It’s Just a Scratch

I am a fool for having loved you and a fool for loving you still.

This would be much easier if it were going on like television divorces. There has been no throwing of dishes or plates of food or malicious attacks of character, no serving of papers, no sitting across from each other in a conference room fighting over the turkey platter which was used once in ten years.

In fact, tears blinded my sight as I signed the acknowledgement of divorce. I am the plaintiff, you are the defendant, and you will sign the paperwork tomorrow. It will then cross someone’s desk and we will be nothing but a case number …and a statistic. The lawyer spoke plainly as I sat there listening to the explanation of paperwork and trying desperately to hold it together until I got back to the car, my car.

“My” car… you signed the car title over to me. We got the car back when we were young and arrogant. I remember pulling into the dealership knowing you told them to pull one in every color to the front of the lot so that I could just pick my favorite. They did and I did and now it’s a reflection of our marriage… many, many miles, a few scratches and one big dent that can’t be denied or unseen.

I can’t un-know what you did and you can’t undo the chain of events that have since followed. Has it really just been eighteen days? It only takes twenty-one to form a habit. When I looked back over the phone text logs after D-day, your new habit formed in much less time. And now, you will start your new life with a new car and a new girl, both shiny and new, and I will be left with a ding that can’t be denied.

The more I see that ding in the car’s bumper, the less severe it becomes and I wonder the same of me. Each day that I’m further removed from D-day becomes a bit easier and I wonder if you will slowly start to fade from my memory. We talk now as if we will be in each other’s lives for years but I can’t help but wonder if that is wise. I look back to the model that your family provides… a collection of broken relationships that gather each year at Thanksgiving and Christmas. Friendly enough but the occasional dig comes out and I don’t want that to be us. I told you on D-Day that forgiveness meant I wouldn’t hold this over your head. I’m not sure I’m strong enough yet to keep that promise, as evidenced by our conversation with the lawyer last week.

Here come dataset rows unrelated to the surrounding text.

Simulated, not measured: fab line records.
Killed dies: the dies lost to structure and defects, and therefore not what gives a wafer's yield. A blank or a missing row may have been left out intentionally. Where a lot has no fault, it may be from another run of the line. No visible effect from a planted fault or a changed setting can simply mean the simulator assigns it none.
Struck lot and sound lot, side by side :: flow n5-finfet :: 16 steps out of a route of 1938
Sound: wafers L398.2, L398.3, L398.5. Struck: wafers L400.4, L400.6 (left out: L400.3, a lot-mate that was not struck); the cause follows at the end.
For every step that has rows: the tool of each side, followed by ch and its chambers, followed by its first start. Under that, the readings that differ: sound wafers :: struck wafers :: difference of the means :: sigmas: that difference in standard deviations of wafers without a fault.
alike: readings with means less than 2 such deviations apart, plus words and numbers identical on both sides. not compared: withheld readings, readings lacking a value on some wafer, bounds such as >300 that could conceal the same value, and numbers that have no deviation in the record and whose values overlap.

Our life together ends much like it started… with me working days and you working nights. It’s funny how that seems to be the pattern that starts off your relationships. Relationship – is that what you have with her? It still makes me nauseous. I told you on D-day that if you left you would never, ever come back to me and that I would never look back. Well, we know that the second part is not true. I have told you I would look back and that I will remember, both the good and the bad. However, the first part is very true and I will hold to it tightly. You will not come back to me.

I’m only now realize that might include friendship. Your life will one day lead you to know that you did have a good thing in me and that the only reason you find it easy to say that you are now sorry is because of the certainty that this chapter of your life is over. You crave being the hero – having the final say. Even that night, you tried to minimize the situation. You were unprepared for my response because you believed that by telling me that you had an affair, it would make it easier for me to tell you that I wanted out. You told me you felt like you were holding me back and that I couldn’t tell you that I wanted out. If you felt like you were holding me back then you should have stepped up and encouraged me to be more.

Thinking back to the ding in the car, you talked about getting it fixed but never did. Again, another reminder of how it is like our marriage. You saw something that needed to be taken care but instead of fixing it, you chose to ignore it. Yes, my ding may be here for awhile, but it can be restored and the part the replaces it will be stronger and more resilient. You see that is my new life – it may not be shiny and new but it will be stronger and more resilient.